Reed is a legend of the sport, not only because of her impressively long list of race results but also her openness about the challenge (and expense) of her lifelong pursuit, and the respect she shows herself by never making excuses.

The Benefits of Indoor Triathlons

In March 2011 I completed my first indoor triathlon events, which were organised by work colleagues at my university sports centre.

The half triathlon consisted of rowing 1500m, cycling 6km and running 2km, all completed using gym equipment.

I trained without a structured plan. Instead I focused on completing CrossFit workouts. I finished in 24 minutes and 1 second.

Due to my university schedule I could only undertake the full triathlon two days later.

I had no intention of missing it, despite a little leg soreness.

Colleagues kept encouraging me as I rowed 3000m, cycled 12km and ran 3km in a time of 44 minutes and 20 seconds.

I came first.

The challenge proves I can work hard to persevere and counteract any fatigue. My cross-training in the gym complimented my fitness and performances.

I preferred the indoor form than the traditional outdoor sport because the transitions are short (due to the lack of distance between machines) and require no change of clothing or gear.

These events were an effective and flexible test of cardiovascular fitness and can be modified as a training tool to meet running goals.

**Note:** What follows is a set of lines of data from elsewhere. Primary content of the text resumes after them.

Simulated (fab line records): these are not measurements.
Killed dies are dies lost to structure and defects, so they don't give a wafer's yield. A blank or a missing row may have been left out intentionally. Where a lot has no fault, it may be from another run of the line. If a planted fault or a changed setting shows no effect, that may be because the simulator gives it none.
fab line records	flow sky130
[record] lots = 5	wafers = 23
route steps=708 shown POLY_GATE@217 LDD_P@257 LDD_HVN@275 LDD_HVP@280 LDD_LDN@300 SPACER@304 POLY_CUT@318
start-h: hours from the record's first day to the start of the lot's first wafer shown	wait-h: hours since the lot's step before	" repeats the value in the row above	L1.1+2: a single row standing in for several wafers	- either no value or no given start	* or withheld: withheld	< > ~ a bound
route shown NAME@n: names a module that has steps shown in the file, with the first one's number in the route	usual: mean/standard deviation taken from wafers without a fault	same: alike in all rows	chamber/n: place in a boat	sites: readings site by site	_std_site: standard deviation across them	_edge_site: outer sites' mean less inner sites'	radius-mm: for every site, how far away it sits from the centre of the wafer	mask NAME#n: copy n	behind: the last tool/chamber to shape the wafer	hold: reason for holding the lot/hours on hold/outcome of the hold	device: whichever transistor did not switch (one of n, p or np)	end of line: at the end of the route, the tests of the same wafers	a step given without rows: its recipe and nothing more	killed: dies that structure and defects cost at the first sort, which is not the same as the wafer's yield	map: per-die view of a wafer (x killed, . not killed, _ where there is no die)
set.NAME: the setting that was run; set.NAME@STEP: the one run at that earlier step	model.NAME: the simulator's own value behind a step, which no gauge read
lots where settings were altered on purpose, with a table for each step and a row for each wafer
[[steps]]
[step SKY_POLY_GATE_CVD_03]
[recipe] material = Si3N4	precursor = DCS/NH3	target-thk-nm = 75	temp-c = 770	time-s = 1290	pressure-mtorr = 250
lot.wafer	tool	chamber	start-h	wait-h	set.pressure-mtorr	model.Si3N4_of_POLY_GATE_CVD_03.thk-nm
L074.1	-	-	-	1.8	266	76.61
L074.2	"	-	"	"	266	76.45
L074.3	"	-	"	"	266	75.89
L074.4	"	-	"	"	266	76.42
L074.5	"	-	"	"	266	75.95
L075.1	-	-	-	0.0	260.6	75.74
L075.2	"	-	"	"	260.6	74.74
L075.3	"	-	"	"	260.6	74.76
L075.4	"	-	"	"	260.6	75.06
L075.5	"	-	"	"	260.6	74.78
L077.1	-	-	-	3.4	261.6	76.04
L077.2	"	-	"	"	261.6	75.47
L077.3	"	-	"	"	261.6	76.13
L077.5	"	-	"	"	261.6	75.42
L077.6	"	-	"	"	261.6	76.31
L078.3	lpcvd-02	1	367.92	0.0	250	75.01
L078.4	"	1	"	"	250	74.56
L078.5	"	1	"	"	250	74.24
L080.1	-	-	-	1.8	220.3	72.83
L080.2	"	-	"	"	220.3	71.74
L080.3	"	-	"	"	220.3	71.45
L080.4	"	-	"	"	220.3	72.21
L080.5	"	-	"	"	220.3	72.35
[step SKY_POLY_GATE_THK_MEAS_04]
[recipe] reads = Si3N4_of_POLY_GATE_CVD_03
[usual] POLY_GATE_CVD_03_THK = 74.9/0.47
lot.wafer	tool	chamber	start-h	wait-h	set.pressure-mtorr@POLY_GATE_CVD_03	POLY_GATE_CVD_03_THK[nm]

Book Review: ‘Swim Bike Run’ by Alistair and Jonathan Brownlee

Swim Bike Run is the story of the Brownlee brothers, the famous British ex-World Triathlon Champions. It culminates in the London 2012 Olympic Triathlon race, where both vied for the gold medal on home soil.

Early in life they were encouraged to pursue running before, during and after school hours. Unsurprisingly they formed a positive association with exercise.

Interestingly, their fast development as athletes was facilitated by older athletes and mentors.

Proven training advice is outlined too, including racing with others of similar ability, setting short-term motivational goals and maintaining consistent training volumes and intensities. They remind me that putting in greater effort will yield greater fitness rewards.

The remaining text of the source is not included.